Tuesday, 1 April 2014

Some nitty gritty about cruising!

I had a few questions about cruising before I left, but the answers weren't always easy to find.   So at the risk of descending into trivial detail, I though I'd record some of my observations, even if they're boring!

In relation to electrical outlets, in our room we had  US 110 volt sockets as well as both Australian and European 240 volt sockets (but only one of each, so a power board is useful if it's likely that you'll want to recharge two items at the same time). Princess apparently had no objection to us using our own hair dryer, but I think I read somewhere that they don't like people bringing their own coffee maker to set up in their cabin (I wouldn't have thought many Australians would bother with this, maybe other nationalities are different).
The webcam

There's a webcam on board, which can be monitored on the internet - see http://www.seascanner.com/schiffsposition.php?schiff=Dawn+Princess

I couldn't decide what to call our cabin/room/stateroom. The cruise line obviously always uses the expression “state room”.  I found this a bit of overkill, so used "room" or "cabin:".   We had what's called an “ocean view stateroom” which was comfortable and had a very large window (larger than I had expected from the promotional material, but it may be that not all rooms in this category had such a large window).   There was adequate storage space and good use of mirrors made the room seem a bit larger.  The bathroom was small, but adequate. We had no balcony and the window didn't open.  

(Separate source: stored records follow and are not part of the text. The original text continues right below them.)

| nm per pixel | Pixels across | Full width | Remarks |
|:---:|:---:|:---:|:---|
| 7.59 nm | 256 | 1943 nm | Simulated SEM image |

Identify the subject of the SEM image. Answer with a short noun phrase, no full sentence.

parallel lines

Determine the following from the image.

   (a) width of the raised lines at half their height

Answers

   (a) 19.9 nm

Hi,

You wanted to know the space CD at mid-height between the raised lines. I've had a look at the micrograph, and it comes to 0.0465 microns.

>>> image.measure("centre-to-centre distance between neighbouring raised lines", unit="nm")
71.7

We didn't miss a balcony, although their main advantage seems to be that you can open the door if your want fresh air.   From what I saw, it would be possible (but a squeeze) to sit on it, but on our trip it was often windy and the amount of sunshine was limited so the opportunities for this would have been limited.  Maybe things would be different if cruising in tropical waters. 

Our cabin - about midway on deck above the large windows

I can't compare our location (towards the aft) with any other locations, but there was no engine vibration or intrusive noise except for the airconditioning (the temperature could be adjusted but not the fan speed).   

Even though we were directly above the Vista Lounge, we didn't hear anything from this.   The prices for cabins on higher decks seem to be more expensive, but we were quite content where we were (on deck 8, best described as in the middle).
We were told before embarking that there would be two "formal nights", and that dinner or business suits could be worn.  In fact, I took a normal (dark) suit and ties, and this was in fact what most of the men wore,   Only a small number wore dinner suits, and the minimum attire seemed to be jacket and tie with dark trousers.  If you didn't want to bother with this, you could eat in the buffet.

Mobile phone coverage was available on board, presumably via satellite, and I received a message from Telstra to the effect that it's so expensive to use that I wouldn't have been able to afford it!  Internet isd also available, with the basic charge being 79 cents a minute.  This reduces if you buy “in bulk”, so 100 minutes is $69.    One of the perks of being a “frequent cruiser” is that you get a quota of free (but reportedly slow) internet.   As will be apparent form my earlier posts, I got by using the free wi fi offered in the downtown areas of some of the cities we visited, usually limited to 30 minutes.   I paid NZ$10 for 24 hours of access at Port Chalmers because I didn't take my netbook into Denedin where I am told there was a free service.

A daily “service charge” was not added to our accounts (unlike cruises in other parts of the world), but bar and room service tabs etc have space for a gratuity to be added …..so it certainly wasn't a “tip-free” environment.   Apparently the beauty treatment/spa facilities added a "suggested" gratuity to their already hefty charges (I was told that these facilities are contracted out).  On the last day, quite a number of passengers appeared to give envelopes to their room attendants and wait staff.     Did I read somewhere that the crew get paid Australian pay rates while in Australian waters?   If so, my hunch is that, financially, they weren't missing out!

Speaking of the crew, I was expecting a mix of nationalities, but the diversity was greater than I expected.    They had their nationality on their name tag, and amongst those I noticed are are Indians, Russians, Ukrainians, Thais, Indonesians, Filipinos, Indians, Serbs, Bulgarians.... and many more.    The female bridge officer who has made the noon navigational announcement on the first couple of days spoke with a nicely modulated English accent, but when we received a list of the bridge officers, it was clear that a range of nationalities were represented.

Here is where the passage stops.